Predicting the Baseball Hall of Fame
The Great Bambino. The Big Unit. Joltin' Joe. Henry Rowengartner. If you're familiar with the sport of baseball, you might recognize some of these names from real life or the movies. Since baseball has been engrained in the fabric of America for almost 200 years, and since it is my favorite sport, I decided that I thought it might be fun to take a look back at some of the best players to ever play the game to see how modern day players stack up against them.

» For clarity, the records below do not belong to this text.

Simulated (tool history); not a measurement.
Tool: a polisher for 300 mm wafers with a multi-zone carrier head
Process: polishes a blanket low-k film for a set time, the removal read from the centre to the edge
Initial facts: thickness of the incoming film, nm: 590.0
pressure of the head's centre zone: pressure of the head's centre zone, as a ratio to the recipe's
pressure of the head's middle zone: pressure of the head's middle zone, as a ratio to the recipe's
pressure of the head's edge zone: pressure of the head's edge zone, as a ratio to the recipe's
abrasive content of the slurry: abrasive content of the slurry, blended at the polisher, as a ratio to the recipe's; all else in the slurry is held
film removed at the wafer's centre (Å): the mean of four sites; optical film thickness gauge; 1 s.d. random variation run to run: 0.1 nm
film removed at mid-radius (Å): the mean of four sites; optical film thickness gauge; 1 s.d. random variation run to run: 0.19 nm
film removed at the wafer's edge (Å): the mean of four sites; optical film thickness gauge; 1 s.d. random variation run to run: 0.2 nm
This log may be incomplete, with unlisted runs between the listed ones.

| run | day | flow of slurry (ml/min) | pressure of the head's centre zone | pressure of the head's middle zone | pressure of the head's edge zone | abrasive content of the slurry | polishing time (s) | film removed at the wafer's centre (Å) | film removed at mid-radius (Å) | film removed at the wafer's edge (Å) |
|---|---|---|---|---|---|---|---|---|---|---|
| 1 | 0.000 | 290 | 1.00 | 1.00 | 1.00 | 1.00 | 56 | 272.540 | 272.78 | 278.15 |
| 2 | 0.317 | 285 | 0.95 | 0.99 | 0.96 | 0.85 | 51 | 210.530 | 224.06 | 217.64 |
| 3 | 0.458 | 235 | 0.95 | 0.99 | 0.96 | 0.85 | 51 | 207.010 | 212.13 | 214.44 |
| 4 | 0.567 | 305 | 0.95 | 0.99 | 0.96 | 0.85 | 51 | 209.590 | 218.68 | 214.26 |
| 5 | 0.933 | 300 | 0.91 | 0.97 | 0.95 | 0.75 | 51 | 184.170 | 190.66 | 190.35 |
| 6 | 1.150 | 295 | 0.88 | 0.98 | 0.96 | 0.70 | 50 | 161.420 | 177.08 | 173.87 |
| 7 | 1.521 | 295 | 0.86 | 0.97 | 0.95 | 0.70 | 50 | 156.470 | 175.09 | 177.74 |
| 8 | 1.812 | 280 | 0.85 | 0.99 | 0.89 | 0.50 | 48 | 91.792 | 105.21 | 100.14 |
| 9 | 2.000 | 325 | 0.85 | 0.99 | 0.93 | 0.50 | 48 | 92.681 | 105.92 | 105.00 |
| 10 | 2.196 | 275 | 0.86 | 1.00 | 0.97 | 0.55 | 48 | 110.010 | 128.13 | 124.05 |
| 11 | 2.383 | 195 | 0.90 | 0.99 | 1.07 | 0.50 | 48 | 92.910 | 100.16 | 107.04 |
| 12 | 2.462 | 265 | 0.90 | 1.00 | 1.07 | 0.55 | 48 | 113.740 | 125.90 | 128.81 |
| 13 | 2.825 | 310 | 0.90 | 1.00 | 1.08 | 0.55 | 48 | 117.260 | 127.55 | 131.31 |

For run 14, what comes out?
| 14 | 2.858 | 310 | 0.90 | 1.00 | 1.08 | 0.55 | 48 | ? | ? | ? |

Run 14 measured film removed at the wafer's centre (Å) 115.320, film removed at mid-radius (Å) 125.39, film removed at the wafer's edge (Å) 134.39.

Sports analytics have progressed dramatically in recent years. With the wealth of data available for Major League Baseball, many teams are employing analytics departments to extract value from their statistics. I decided to scrape the hall of fame players on baseball-reference.com to investigate these statistics and determine how good a player has to be in order to be inducted into the hall of fame. Additionally, I took a sample of data from players that have played since 1989 in order to predict whether or not they might be eligible to make the hall of fame.
Extracting the Data
The parent URL I used to extract Hall of Fame player statistics was on Baseball Reference, a baseball database that has all the baseball statistics one could ever want. I had to write two separate spiders to take into account the different statistics used to measure a batter's statistical output and a pitcher's statistical output. All in all, there are 163 batters in the Baseball Hall of Fame, which translates to a file of roughly 3500 rows (including all their seasons played). There are 77 pitchers in the hall of fame, which translates to a file of about 1600 rows (includes all their seasons played). The data for more recent players was downloaded and filtered to include only batters that had over 500 plate appearances per year, and pitchers who pitched over 150 innings per year in order to normalize numbers.
First, I took a look at batters. I wanted to get a sense of the distribution of number home runs are hit per season for hall of fame batters, as well as number of hits per season. The histograms look like this:
Hitting a high number of home runs don't appear to be a huge indication of making it to the hall of fame, although it probably doesn't hurt. We do see that on average, there are roughly 160 games hit per year most frequently, which translates to about one hit per game. A batter who bats .300 for a season or fails to get a hit 70% of their at bats is considered a great hitter. I also plotted the total number of strikeouts against number of walks, and noticed that many hall of fame hitters had tremendous plate discipline, indicated by walks being greater than strikeouts.
Finally, I plotted the batter based on OPS, or On Base Percentage plus Slugging Percentage, a general statistic to measure the overall value of a player. Suffice to say, I was not surprised to see Babe Ruth at the top of that list.
For pitchers, I mostly wanted to see their performance in terms of outcomes they could control, which are home runs allowed, strikeouts, and walks. I plotted the strikeouts per nine innings against the walks per nine innings. We see an interesting linear trend in which the higher the strikeout numbers, the higher the walks. This could say something about the pitcher’s ability to spin and curve the baseball in order to deceive hitters, which might lead to a lot of strikeouts but also less control.
In order to measure overall value of a pitcher, I measured their FIP, or fielding independent pitching. This takes into account number of home runs allowed, number of strikeouts, number of walks, and a constant number to normalize the statistic. The lower the FIP, the better.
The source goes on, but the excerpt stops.